Python 3 __cmp__ semantic change?

Arnaud Delobelle arnodel at googlemail.com
Sat Nov 22 03:27:59 EST 2008


Steven D'Aprano <steve at REMOVE-THIS-cybersource.com.au> writes:

> On Fri, 21 Nov 2008 17:26:21 +0000, Arnaud Delobelle wrote:
>
> [...]
>> As classes can be decorated in Python 3, you can write a decorator to
>> make a class totally ordered.  Here is a very simplified proof of
>> concept such decorator:
>> 
>> def totally_ordered(cls):
>>     if not hasattr(cls, '__gt__'):
>>         def gt(self, other):
>>             return self != other and not self < other
>>         cls.__gt__ = gt
>>     # Do the same with __le__, __ge__
>>     return cls
>> 
>> 
>> @totally_ordered
>> class Fraction:
>>     def __init__(self, num, den=1):
>>         assert den > 0, "denomintator must be > 0" self.num = num
>>         self.den = den
>>     def __eq__(self, other):
>>         return self.num*other.den == self.den*other.num
>>     def __lt__(self, other):
>>         return self.num*other.den < self.den*other.num
>> 
>>>>> q12=Fraction(1, 2)
>>>>> q23=Fraction(2, 3)
>>>>> q12 < q23
>> True
>>>>> q12 > q23
>> False
>> 
>> Granted it's not as efficient as a __cmp__ function.
>
> What makes you say that? What do you mean by "efficient"? Are you talking 
> about memory footprint, runtime speed, disk-space, programmer efficiency, 
> algorithmic complexity, or something else?

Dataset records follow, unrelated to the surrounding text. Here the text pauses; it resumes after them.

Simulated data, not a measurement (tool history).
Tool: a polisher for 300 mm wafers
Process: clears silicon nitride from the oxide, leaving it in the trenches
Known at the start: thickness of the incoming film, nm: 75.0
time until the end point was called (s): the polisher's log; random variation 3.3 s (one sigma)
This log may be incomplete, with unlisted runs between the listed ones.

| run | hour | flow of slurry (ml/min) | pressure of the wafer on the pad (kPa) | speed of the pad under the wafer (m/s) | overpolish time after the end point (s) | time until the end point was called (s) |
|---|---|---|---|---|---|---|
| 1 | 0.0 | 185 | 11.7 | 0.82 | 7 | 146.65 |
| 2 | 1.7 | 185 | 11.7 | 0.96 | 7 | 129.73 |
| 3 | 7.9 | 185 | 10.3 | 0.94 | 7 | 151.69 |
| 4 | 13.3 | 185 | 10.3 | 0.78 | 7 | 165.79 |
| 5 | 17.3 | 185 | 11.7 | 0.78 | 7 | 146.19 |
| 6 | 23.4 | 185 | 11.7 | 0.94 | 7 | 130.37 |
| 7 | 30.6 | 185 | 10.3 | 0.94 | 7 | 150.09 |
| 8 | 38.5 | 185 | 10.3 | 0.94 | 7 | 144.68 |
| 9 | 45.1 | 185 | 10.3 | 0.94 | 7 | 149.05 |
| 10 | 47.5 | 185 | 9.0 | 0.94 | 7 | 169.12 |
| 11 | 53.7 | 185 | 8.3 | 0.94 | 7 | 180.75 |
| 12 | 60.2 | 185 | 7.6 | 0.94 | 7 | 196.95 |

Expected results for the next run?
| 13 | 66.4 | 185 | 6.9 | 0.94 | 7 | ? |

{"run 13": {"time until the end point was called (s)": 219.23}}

What I'm talking about is very simple - and explained below, with the
help of your __cmp__ method.
>
> As I see it, a __cmp__ method would be written something like this:
>
>     def __cmp__(self, other):
>         return cmp(self.num*other.den, self.den*other.num)

I'm talking about runtime speed (*not* asymptotic complexity).  My code
makes Fraction.__gt__ about twice as slow as Fraction.__lt__ or
Fraction.__eq__ even though with __cmp__ they would all be equally fast.